Democratic leaders seek to dismiss redistricting lawsuits
By Jerry Nowicki Capitol News Illinois — July 20, 2021SPRINGFIELD – Lawyers for Illinois’ Democratic legislative leaders last week filed a motion to dismiss a lawsuit from Republicans and a Mexican American advocacy group regarding newly drawn legislative maps, calling the challenge “purely speculative” until full U.S. Census data is released.
The motion, filed Friday, was an expected move following a Wednesday, July 14, status hearing for two consolidated lawsuits filed by Republican legislative leaders Sen. Dan McConchie, R-Hawthorn Woods, and Rep. Jim Durkin, R-Western Springs, as well as the Mexican American Legal Defense and Educational Fund, or MALDEF.
Both suits name the Illinois State Board of Elections and its individual members as well as Illinois House Speaker Emanuel “Chris” Welch and Senate President Don Harmon as defendants.
The lawsuits focus on whether American Community Survey data, rather than full census data, is a permissible source for drawing legislative district lines.
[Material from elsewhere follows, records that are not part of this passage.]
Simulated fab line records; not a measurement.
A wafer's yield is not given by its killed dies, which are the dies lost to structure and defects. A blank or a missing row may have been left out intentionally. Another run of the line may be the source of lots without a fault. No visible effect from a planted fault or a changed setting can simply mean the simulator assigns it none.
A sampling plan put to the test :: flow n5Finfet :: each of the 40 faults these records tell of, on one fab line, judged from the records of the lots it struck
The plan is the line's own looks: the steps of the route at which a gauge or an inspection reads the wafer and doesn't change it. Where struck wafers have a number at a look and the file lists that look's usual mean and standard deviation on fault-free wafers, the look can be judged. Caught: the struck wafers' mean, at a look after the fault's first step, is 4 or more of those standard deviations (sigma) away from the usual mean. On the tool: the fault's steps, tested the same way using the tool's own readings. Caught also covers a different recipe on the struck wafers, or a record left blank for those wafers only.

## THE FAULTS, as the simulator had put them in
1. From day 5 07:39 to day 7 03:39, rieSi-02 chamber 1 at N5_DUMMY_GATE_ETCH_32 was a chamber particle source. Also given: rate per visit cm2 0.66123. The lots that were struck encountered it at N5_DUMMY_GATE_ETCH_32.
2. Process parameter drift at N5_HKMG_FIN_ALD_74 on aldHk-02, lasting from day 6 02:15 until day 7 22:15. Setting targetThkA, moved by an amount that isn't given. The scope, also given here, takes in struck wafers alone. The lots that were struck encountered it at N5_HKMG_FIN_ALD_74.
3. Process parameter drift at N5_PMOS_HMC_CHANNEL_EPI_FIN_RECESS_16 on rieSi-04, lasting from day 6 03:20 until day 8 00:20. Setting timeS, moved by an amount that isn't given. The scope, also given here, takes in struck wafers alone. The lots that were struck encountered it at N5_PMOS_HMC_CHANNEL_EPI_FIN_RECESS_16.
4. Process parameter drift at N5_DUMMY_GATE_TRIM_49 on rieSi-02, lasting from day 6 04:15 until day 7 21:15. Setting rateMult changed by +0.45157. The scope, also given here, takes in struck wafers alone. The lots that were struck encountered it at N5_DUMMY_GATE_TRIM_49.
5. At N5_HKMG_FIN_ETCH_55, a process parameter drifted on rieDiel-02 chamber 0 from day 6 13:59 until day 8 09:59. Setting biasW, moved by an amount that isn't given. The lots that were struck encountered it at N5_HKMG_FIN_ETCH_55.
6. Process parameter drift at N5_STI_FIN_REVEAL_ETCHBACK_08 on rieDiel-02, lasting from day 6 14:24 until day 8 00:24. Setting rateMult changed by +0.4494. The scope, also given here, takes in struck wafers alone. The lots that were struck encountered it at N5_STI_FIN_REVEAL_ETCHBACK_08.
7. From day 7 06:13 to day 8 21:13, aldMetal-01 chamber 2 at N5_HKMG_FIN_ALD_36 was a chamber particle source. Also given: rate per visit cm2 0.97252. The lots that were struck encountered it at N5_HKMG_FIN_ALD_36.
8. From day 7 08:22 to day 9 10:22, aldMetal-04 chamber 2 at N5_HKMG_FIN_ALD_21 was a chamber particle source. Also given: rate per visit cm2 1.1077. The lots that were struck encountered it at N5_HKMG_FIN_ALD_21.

Every 10 years after the census, the Illinois General Assembly has the first crack at redrawing the lines of Illinois’ 59 Senate and 118 House districts, and they face a June 30 deadline set by the Illinois Constitution after which the process is handed to an eight-person commission made up of four members from each party.
If that group fails to approve maps by Aug. 10, a ninth member, who could come from either party, would be randomly chosen and added to the commission to give one party a single-vote advantage.
This year, the supermajority Democrats in the General Assembly passed new redistricting maps by the end of the regular session in May and Gov. J.B. Pritzker signed them into law on June 4.
But full census data wasn’t available at the time and still won’t be released until Aug. 16, so lawmakers used data from the Census Bureau’s American Community Survey and other private sources to draw the maps.
MALDEF and the Republican leaders argued in their court documents that the use of American Community Survey data represents an incomplete count and therefore violates the “one person, one vote” principle under the equal protection clause of the U.S. Constitution.
The Republican leaders have asked the court to either force Welch and Harmon to appoint a bipartisan commission to oversee redistricting, or appoint a special party to draw the maps themselves. At last week’s status hearing, lawyers for the Democratic leaders argued that would be an extreme remedy in which federal judges are intervening in matters of state law.
MALDEF requested a judge block the new maps from taking effect in any future elections.
But lawyers for the Democratic leaders — which include Michael Kasper, a longtime Democratic redistricting operative and ally to former House Speaker Michael Madigan — argued in the dismissal motion “there is no way to measure the validity of Plaintiffs’ equal protection allegations until the Census Bureau issues the 2020 census data.”
The lawyers for the Democratic leaders focused on the state constitution in other aspects of their motion to dismiss as well, arguing, “Nothing in the U.S. Constitution or Illinois’ Constitution or statutes mandates only the use of final census numbers in redistricting.”
“Plaintiffs do not suggest that the General Assembly should have used a different data set —plaintiffs only suggest that the General Assembly, led by defendants Welch and Harmon, should have done nothing and simply ignored the directives of the state constitution,” the lawyers wrote. “The federal constitution does not require such inaction on the part of state officials.”
Welch and Harmon’s lawyers also argued that the claims against them lack standing because the plaintiffs make no specific claims that the districts in which they reside are negatively impacted by the use of ACS data.
“They have not alleged — nor can they allege— that their personal voting strength is diluted by the current redistricting plan,” they wrote in the court document. “They have not alleged, for example, that their votes are diluted by overpopulation in their districts when compared to the voting power of those residing in less populated districts.”
The state elections board, which is represented by Illinois Attorney General Kwame Raoul’s office, also filed a motion to dismiss the suit Friday, claiming immunity in the case via the 11th Amendment to the U.S. Constitution and echoing claims that the plaintiffs have not demonstrated injury in the case.
The case is before a three-judge federal panel, which has a tentative trial date set for Sept. 27-29.
But there is also another status hearing scheduled for Aug. 24 — or just over a week after full census numbers will be made available. In an order scheduling that hearing, the court acknowledged that planned expert testimony is likely to “be affected (perhaps substantially) by information that will not be available until the census numbers come out.”
At the virtual August hearing, the parties are scheduled to discuss “the effect, if any, of the release of the census data on the complexity of the case and the presentation of evidence, either on a paper record or a trial,” as well as the logistics of the trial and dates for additional status hearings.